The second weekend in November is generally the prime time to see migrating waterfowl along the Mississippi River. The weather has been affecting the birds’ migration patterns.
This time last year, there were up to 30,000 tundra swans that made their way from Alaska to the La Crosse area. But this week, there are about 3000.
Mary Stefanski is the district manager in Winona for the U.S. Fish and Wildlife Service’s Upper Mississippi River National Wildlife and Fish Refuge. She says the swans and other waterfowl, like ducks, have been slow moving because the weather has been so nice.
“They’re sitting somewhere either in Canada or somewhere else that hasn’t pushed them out yet," she says. "They get pushed out by big weather fronts that make them leave those areas.”
So if a big storm comes through this weekend, Stefanski says more tundra swans should arrive soon.
She says migrating canvasback ducks are also behind because of the weather. Around 50,000 are feeding in an area across the river from La Crosse, down from 170,000 last year.

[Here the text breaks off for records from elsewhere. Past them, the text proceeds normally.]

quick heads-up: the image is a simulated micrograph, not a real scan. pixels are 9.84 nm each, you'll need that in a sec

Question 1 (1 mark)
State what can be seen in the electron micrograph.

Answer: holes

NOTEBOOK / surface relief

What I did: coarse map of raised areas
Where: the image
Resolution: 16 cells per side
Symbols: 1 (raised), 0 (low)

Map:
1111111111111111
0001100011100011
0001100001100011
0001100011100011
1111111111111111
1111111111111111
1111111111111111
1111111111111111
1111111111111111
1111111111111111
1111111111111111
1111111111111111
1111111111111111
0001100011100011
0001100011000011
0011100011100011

But Stefanski says more ducks will show up because the drought affected areas in the Northern Great Plains, changing the birds’ flight patterns.
“That pushes birds to the river because they need water," she says. "They will move over to the river and use the river more for migration.”
Stefaski says this is still an ideal weekend for bird watchers. Pelicans, blue herons, and bald eagles are still being spotted around Wisconsin.